The chapter on how this works is very imprecise. Apparently it’s like going down the stairs instead of taking the lift and meeting a delivery man you would otherwise have missed. How that relates to the universe getting you the boyfriend you want is not clear. Who sent you the cosmic boyfriend parcel? Who received your boyfriend order? It’s clear that it’s just a god in disguise.

At least this god has the benefit of not wanting anything in return: no need for following any of those silly rules other religions have, like not working on Saturdays, or not eating pork, or not eating cows, or not coveting your neighbour’s wife. All this great mail order god requires is that you order more, more, more! Who can’t dig a religion like that? Why should religion be a chore? After all, there’s a lot of competition out there – if you’re going to go to all the trouble of believing in one of these fellows, the least they can do is give you everything you want!

Hilariously, towards the end the author can’t even be bothered to finish writing the book, and just prints her notes in bullet form!

The sources are laughable – for example entire pages of those notes are reproduced from three books by someone who wrote a letter to his god asking lots of questions and then found that – oooh! – his pen didn’t stop writing at the end of the letter and wrote all the answers…

Her mention of Uri Geller is also delectably stupid. She begins by saying that she thought his spoon-bending was an optical illusion, then says that her friends corrected her. Aha, I thought, finally a bit of sense in this most daft of books, but no: her friends informed her that he simply persuades the atoms of the spoon to disperse with the power of his mind. Good grief! There’s nothing mystical about spoon-bending. It’s a magic trick: instructions on how to do it were published in an Israeli journal of magic in the 1960s!

You would think that having written a book about one crazy idea, the author would stick to that one thing, rather than chucking in more foolishness, but of course not: cosmic ordering can also help you to contact the dead. She tells us sagely that there is “increasing evidence” for the existence of a spirit world – oddly she neglects to provide any footnotes pointing us in the direction of this evidence.

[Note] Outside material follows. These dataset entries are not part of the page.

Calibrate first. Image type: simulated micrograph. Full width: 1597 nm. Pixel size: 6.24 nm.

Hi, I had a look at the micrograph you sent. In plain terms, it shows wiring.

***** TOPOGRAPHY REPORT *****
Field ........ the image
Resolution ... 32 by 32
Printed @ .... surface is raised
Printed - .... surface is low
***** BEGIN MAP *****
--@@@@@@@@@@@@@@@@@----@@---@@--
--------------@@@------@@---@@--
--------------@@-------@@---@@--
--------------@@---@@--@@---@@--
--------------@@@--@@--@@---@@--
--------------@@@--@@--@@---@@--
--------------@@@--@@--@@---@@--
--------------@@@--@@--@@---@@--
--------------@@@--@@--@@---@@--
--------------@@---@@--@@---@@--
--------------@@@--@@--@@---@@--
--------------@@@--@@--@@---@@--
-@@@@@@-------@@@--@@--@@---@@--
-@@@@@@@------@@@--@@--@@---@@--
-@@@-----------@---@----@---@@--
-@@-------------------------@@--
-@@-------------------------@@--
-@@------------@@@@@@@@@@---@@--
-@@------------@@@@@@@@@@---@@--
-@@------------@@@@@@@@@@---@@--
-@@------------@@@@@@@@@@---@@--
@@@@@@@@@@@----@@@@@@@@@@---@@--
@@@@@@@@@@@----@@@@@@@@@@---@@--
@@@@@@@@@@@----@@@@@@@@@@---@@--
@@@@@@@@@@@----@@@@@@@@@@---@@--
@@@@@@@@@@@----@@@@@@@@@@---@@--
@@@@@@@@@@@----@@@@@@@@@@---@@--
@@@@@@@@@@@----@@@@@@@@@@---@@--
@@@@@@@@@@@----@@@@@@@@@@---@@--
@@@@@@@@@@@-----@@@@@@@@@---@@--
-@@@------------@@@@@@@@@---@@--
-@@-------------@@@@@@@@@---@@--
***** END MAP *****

Here’s the real evidence: James Randi has offered a million dollars for anyone demonstrating any supernatural abilities, such as contacting the dead. No one has claimed that money. So we must conclude that anyone who openly claims to be a psychic, medium etc is a fraud. Even if they don’t need the money themselves, there are many deserving charities to which they could donate it. (If there are actual psychics in the world, they must be keeping themselves a secret. That would be quite understandable!)

If you’ve read Michael Shermer’s Why People Believe Weird Things, you’ll be pleased to see gathered together in one book almost every problem identified in his chapter How Thinking Goes Wrong. In particular, scientific language does not make a science; bold statements do not make claims true; rumours do not equal reality; and, especially, after-the-fact reasoning and coincidence.

This book will appeal to the slow-witted, the extremely gullible, and anyone who wants to be told, you will get everything you want, all you have to do is hope – and buy this ridiculous book.

With the Office of Fair Trading taking long-overdue action against so-called psychics, hopefully it’ll only be a matter of time until books like this are prevented from having “self-help” printed on the back, and are removed to a supernatural shelf, where their pernicious influence will only affect those who actively search them out, rather than preying on vulnerable people looking for help.

The Cosmic Ordering Service, Barbel Mohr, Hodder & Stoughton, pb, 112pp.